Onyx never recovers from a transactor going down

onyx-platform / onyx-datomic

Onyx plugin for Datomic

http://www.onyxplatform.org/

Eclipse Public License 1.0

37 stars 14 forks source link

Onyx never recovers from a transactor going down #23

Open greywolve opened 8 years ago

greywolve commented 8 years ago

We often have our transactor failover in production, and whenever this happens, we end up having to restart Onyx, which gets stuck. I suspect this is because the current datomic connection is never given a chance to be renewed. It's better to always call (d/connect db-uri) to get a fresh connection each time. There is no performance penalty here, because datomic caches the current connection, but should the connection drop, this is the only way to re-establish a new one. I'm happy to give you a PR for this.

MichaelDrogalis commented 8 years ago

We may be better of placing an example lifecycle exception handler that restarts the job on a failed Datomic write. While it's tempting to try and re-up the connection every time, I'm a little skittish about having Onyx re-established failed connections because things like backpressure are in play here. @lbradstreet Thoughts?

greywolve commented 8 years ago

@MichaelDrogalis could you give me an example of restarting a job from a lifecycle function?

lbradstreet commented 8 years ago

@greywolve @MichaelDrogalis I'm on the fence. What @greywolve is suggesting is probably reasonable seeing it caches the connection anyway.

That said, my best guess is that your problem is still due to "bad things happening" under certain circumstances, and the transact never being notified whether a write has failed or not, and thus never deref'ing since there is no timeout on the transact. Could we try adding a parameter for a write timeout, at which point it'll reboot the peer, and see if that fixes your problems in production?

MichaelDrogalis commented 8 years ago

@lbradstreet @greywolve I don't disagree that re-upping the connection each time is a totally reasonable thing to do -- I just believe that it doesn't truly solve the problem.

@greywolve See this section, plus the cheat sheet link, and the example below: http://www.onyxplatform.org/docs/user-guide/0.9.x/#_handle_exception

Also see this test: https://github.com/onyx-platform/onyx/blob/0.9.x/test/onyx/peer/lifecycle_exception_test.clj

Let me know if it's still not clear after reading those, we can cook up a new example.

lbradstreet commented 8 years ago

@MichaelDrogalis Yup, the main point I was trying to make is that not having a timeout on the future that the transact returns is probably the main issue.

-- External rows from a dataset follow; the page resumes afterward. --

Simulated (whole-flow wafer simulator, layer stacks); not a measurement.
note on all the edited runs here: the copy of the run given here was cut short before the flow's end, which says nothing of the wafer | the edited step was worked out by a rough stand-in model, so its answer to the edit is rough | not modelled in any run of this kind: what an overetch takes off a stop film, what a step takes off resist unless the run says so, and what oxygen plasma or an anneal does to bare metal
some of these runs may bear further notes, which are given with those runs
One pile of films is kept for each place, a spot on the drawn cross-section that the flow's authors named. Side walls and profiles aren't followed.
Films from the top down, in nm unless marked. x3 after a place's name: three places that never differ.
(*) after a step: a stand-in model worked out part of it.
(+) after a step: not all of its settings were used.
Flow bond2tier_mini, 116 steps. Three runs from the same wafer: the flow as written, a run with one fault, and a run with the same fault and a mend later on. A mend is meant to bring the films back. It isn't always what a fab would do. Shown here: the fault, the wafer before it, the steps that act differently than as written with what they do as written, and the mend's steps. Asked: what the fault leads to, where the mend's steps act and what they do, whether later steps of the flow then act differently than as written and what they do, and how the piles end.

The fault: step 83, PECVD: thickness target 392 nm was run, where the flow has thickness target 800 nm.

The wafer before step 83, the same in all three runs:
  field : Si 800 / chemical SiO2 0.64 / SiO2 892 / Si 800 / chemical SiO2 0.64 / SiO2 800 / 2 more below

@greywolve I had actually created this branch a while back to implement this solution https://github.com/onyx-platform/onyx-datomic/pull/24. Could you try out this solution with your code? I have hard coded the write timeout to 15s, after which it will reboot the peer. If you are able to confirm that it fixes the problem I will pull the timeout into the task-map and document it and cut a release. You can try a snapshot with version 0.9.12.1-20161107.135121-2, or pull the branch and do it yourself.

greywolve commented 7 years ago

@lbradstreet sorry I have been on leave. I actually tried to kill the transactor and bring it back up again, and Onyx carried on fine once I brought it back up (locally, with transactor dev storage). So it seems the default timeout is kicking in. The only Datomic API call which doesn't do this afaik is d/sync, which you don't need to use anywhere.

That being said, I will try out your code when I can get a staging env up that I can perform a transactor failover on, which is a bit different to just killing and upping the transactor. Once I can reproduce the bug like that, then we can try out this code. Thanks though, I'll hopefully get time to test it out soon. :) (You might still be right about the timeout, maybe it doesn't time out during the special case of a transactor failover)

lbradstreet commented 7 years ago

@greywolve thanks for the continuing investigation. Hopefully we can get a reproducible test case, because it'll be hard to get a sure-fire fix without it. I wonder if we could memory starve the transactor a bit to try to trigger such cases.

MichaelDrogalis commented 7 years ago

Thanks for the update @greywolve. :)